Deja Shoe: Protester Flings Footwear at Hillary Clinton; Reminder of 2008 Bush Incident in Iraq

LAS VEGAS, NV – If Hillary Clinton is really planning to run for president in two years, she can now add “shoe-dodging” to her presidential preparation portfolio. Although the current chief executive, Barack Obama has to this point not endured the awkward moment of having a shoe or two thrown at him, his predecessor, George W. Bush, barely flinched as he dodged not one but two shoes, flung at him by an Iraqi journalist in Baghdad in 2008. Neither Bush nor Clinton were touched. The score to this point: Politicians 3, Shoe-Throwers 0.

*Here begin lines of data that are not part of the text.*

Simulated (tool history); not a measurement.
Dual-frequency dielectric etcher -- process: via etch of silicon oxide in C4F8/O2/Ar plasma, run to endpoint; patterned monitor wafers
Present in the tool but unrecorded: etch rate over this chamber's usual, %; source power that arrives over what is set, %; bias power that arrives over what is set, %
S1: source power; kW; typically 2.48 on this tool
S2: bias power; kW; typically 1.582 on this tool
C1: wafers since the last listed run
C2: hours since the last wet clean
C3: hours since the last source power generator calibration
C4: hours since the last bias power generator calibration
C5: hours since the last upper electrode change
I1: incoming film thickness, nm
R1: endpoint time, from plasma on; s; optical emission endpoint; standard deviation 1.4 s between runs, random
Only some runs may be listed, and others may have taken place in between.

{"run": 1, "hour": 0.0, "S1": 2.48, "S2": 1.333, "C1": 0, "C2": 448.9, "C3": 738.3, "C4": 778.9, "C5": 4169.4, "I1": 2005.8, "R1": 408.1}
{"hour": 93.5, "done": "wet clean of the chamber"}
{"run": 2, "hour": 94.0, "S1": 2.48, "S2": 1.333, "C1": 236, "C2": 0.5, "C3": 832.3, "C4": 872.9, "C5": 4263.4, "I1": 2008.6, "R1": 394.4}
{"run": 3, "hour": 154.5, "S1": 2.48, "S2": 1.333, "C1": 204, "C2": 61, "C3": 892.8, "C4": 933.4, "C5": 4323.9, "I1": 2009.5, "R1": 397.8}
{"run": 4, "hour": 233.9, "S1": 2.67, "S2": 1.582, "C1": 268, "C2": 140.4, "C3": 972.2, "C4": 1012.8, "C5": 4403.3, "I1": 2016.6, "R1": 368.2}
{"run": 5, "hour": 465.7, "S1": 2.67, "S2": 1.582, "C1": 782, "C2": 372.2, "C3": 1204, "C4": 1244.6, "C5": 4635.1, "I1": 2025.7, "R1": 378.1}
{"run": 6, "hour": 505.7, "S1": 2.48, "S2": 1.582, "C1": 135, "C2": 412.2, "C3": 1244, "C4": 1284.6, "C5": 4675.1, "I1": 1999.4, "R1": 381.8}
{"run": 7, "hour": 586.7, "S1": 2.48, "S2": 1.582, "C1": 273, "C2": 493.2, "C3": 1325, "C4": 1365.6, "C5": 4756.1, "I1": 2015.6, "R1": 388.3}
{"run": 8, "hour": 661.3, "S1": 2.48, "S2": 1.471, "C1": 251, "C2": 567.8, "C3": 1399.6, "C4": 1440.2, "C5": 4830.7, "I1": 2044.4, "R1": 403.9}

All joking aside, these are very serious matters. Beginning with the 2008 incident, at a joint news conference by Bush and Iraqi Prime Minister Nouri al-Maliki, Iraqi journalist Muntader al-Zaidi stood up, yelled “This is the farewell kiss, you dog,” in Arabic (it was Bush’s last trip to Iraq as president), and threw one of his shoes at him, followed by the other. Calmly and deftly like a seasoned prizefighter, Bush dodged both shoes as al-Zaidi was wrestled to the ground and apprehended.

The incident occurred in December 2008: Obama had already been elected the new president, and Bush’s second term was a month away from its official end. Zaidi was sentenced to three years in prison, but the sentence was reduced to a year and he was released after nine months, for good behavior.  Thousands of Iraqis stood by their comrade, who by throwing his shoes engaged in a practice long-associated with protest.

Journalists – all people, in fact – should have a right to express their opinion. They can even be disrespectful to elected officials or candidates for office by mocking them publicly, lambasting them in newspaper articles, and drawing unflattering caricatures of them. But any form of violence – and shoe-throwing certainly fits that category – should be intolerable.  That Zaidi served only nine months for throwing shoes at the sitting president of the United States, that our government did very little about it, and that Zaidi was hailed a hero afterward, is an abomination.

Fast forward to 2014, in Vegas, and Hillary Clinton didn’t know what (almost) hit her. She saw the flying shoe out of the corner of her eye, reflexively crouched, clasped her hands, and half-walked, half-danced in a circle for a couple of second, before exclaiming: “was that a bat?” When she saw her would-be assailant apprehended, she quipped: “Did someone throw something at me? Is that part of Cirque Du Soleil?” As the audience laughed, Clinton continued to ad lib: “My goodness, I didn’t know solid waste management [which she had been discussing ]was so controversial,” and ended with “”Thank goodness she didn’t play softball like I did.”

The Las Vegas Police Department, to whom the Secret Service handed the woman, reported her name is: Alison Ernst, 36 years old, and a resident of Phoenix. Astonishingly, the federal government did not press charges, and Ernst has been released!

Ernst, who was wearing sandals, the New York Daily news reported, purportedly brought the orange-and-black sneaker with her specifically to throw at Clinton.

When Mark David Chapman killed Beatles member John Lennon in 1980, one of the multiple jumbled reasons that emerged as to Chapman’s motive was so that he forever would be intertwined in history with Lennon. He is, but 34 years later, he is also still behind bars. Perhaps Zaidi and Ernst found a less punitive claim to fame: don’t kill a celebrity, just throw a shoe. It might get you a few months in jail, or in the most recent case, none at all.

Meanwhile, journalists continue to have a field day with one-liners about this latest of shoe shennanigans.  As no one was hurt – and Clinton herself made light of it – it is tempting to dismiss it as a mischievous prank. Oh al-Zalidi and Ernst, you little devils, you.

But maybe one day the next political target won’t be so lucky – and it will be something far more lethal aimed at their heads. Will our Secret Service be able to handle it? Will they be adequately prepared for it?  Maybe. But if all we do is send the culprits to bed without dessert, what on earth would stop them from trying that – and worse – again?